This is where vCD may become useful when you start to link your datacenter to the public cloud and actually need to move VMware VMs between the two but most companies are not looking at that.

All this doesn’t however mean any less money for VMware. Instead of paying for VMware vCloud Director licenses directly, you buy services from a public cloud service provider which in turns uses vCD so VMware still gets its money. Companies are going to be moving more IT into the cloud and VMware has been very forward thinking in creating public cloud software just for this.

If you’re thinking of how to transition to or build a private cloud, you need to think about everything you want to get out of your private cloud and not just look at a small part of the bigger picture.

Categories: Cloud, VMware Tags: , ,
  1. June 3rd, 2011 at 14:50 | #1

    DISCLAIMER: I used to work for VMware’s cloud practice deploying vCD, but I’m now a freelance consultant working for a service provider and I do not speak for VMware.

    Some quick thoughts..

    It’s worth pointing out that vCD 1.0 is purely about IaaS, and in that it relates to deploying a VM container and compute/storage/network resource to the end-user into which they can develop ready-to-go solutions, rather than a fully-packaged end-end cloud solution (SQL/LAMP stack etc.)

    In-guest automation to the degree you discuss here is out of the scope of vCD and there are solutions (VMware and non-VMware to address this) PaaS offerings will integrate with vCD to provide the higher-level stack functions (DB instance on demand etc.).

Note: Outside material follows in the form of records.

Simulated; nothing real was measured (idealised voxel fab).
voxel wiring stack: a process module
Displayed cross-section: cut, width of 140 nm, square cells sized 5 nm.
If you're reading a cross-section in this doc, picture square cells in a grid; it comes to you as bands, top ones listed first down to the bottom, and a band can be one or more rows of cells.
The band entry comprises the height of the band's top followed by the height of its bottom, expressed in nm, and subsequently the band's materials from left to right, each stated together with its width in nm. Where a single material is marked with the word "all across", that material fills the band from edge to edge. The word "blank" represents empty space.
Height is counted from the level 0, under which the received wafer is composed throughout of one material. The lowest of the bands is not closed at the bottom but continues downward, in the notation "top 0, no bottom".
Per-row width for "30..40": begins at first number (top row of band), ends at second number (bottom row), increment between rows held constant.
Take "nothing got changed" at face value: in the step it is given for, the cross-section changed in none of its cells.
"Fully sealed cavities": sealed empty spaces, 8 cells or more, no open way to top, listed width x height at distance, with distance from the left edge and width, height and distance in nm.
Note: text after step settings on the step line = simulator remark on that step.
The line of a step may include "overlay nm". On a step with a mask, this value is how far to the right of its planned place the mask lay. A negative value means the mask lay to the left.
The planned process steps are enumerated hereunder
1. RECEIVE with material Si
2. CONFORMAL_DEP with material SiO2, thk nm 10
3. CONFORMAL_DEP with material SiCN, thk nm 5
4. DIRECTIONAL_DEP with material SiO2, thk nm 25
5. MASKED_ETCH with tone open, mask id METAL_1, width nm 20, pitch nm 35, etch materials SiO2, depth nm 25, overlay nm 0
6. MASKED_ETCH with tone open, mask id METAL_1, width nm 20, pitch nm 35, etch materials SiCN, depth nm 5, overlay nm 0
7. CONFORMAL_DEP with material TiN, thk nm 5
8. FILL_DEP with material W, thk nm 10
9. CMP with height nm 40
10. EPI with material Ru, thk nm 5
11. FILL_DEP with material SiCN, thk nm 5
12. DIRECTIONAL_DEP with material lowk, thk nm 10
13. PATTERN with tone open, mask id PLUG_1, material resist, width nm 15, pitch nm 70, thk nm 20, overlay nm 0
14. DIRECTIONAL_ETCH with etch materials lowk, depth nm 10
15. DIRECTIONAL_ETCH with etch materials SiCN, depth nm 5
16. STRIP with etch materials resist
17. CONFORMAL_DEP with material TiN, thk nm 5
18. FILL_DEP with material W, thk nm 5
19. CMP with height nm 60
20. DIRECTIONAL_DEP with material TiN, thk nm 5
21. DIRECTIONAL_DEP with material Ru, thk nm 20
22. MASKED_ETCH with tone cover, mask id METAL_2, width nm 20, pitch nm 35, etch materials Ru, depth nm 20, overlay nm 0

    vCD provides an API, whilst workflow is a limitation of the 1.0 release I’m sure this will be addressed, in the meantime an internal portal or management solution could be used to drive the vCD API to deal with VM deployment and vNetwork instantiation whilst best-of-breed solutions are used to deal with in-guest app/OS/framework deployment.

    The other point of multi-tennancy is about resource control/isolation, and this is very important in the private cloud space if security is a lesser concern. vCD providers end-user accessible abstractions of vSphere resources (resource pools, clusters) rather than giving end-users vSphere client access to vCenter.

    vCD Org’s can be business units/departments and I deployed several instances in this way – it’s not just about public cloud, you don’t even NEED to deploy the vShield components – you can just present a flat external network and allow tennant orgs to deploy VMs onto it.

    Worth considering vCD is a tool for building a cloud, not a built solution – as everybody’s solution has different requirements – the future is integration with PaaS/SaaS solutions (VMware or otherwise via API) to build the complete cloud toolset.

    as of now as a v1.0 value-proposition I see vCD’s advantage as it’s VMware tech, it’s familiar, it’s easy enough to manage and deploy internally. Service providers are deploying public clouds using exactly the same product (SP or enterprises both use the same binaries there is no difference) so moving workloads from internal to external and back again – or a split across the two is easy enough – the hybrid cloud. http://it20.info/2011/02/vmware-vcloud-connector-on-the-way-to-the-hybrid-clouds/ and some PaaS (SpringSource) and SaaS and sprinkle some end-point integration (Horizon) that’s a pretty powerful next-gen architecture with a migration path from the current (and previous) generation of tech

    HTH

  2. June 3rd, 2011 at 14:54 | #2

    ….rather than throw everything away and develop green-field apps purely for the cloud (ala Google AppEngine, Amazon Web Services) you can evolve in to it.

    (missed the last line of my comment when I pasted :))

  3. WoodITWork
    June 3rd, 2011 at 15:35 | #3

    @Simon Gallagher

    Thanks for the comment, Simon, I appreciate your input enormously as a virtualisation and vCD expert.
    I agree the there may be many installations where vCD even at 1.0 is a great solution if you need to provide internal multi-tenancy or even internal resource control/separation.

    I’m sure vCD is going to evolve into a far bigger piece of software with more APIs to connect into other automation solutions you have.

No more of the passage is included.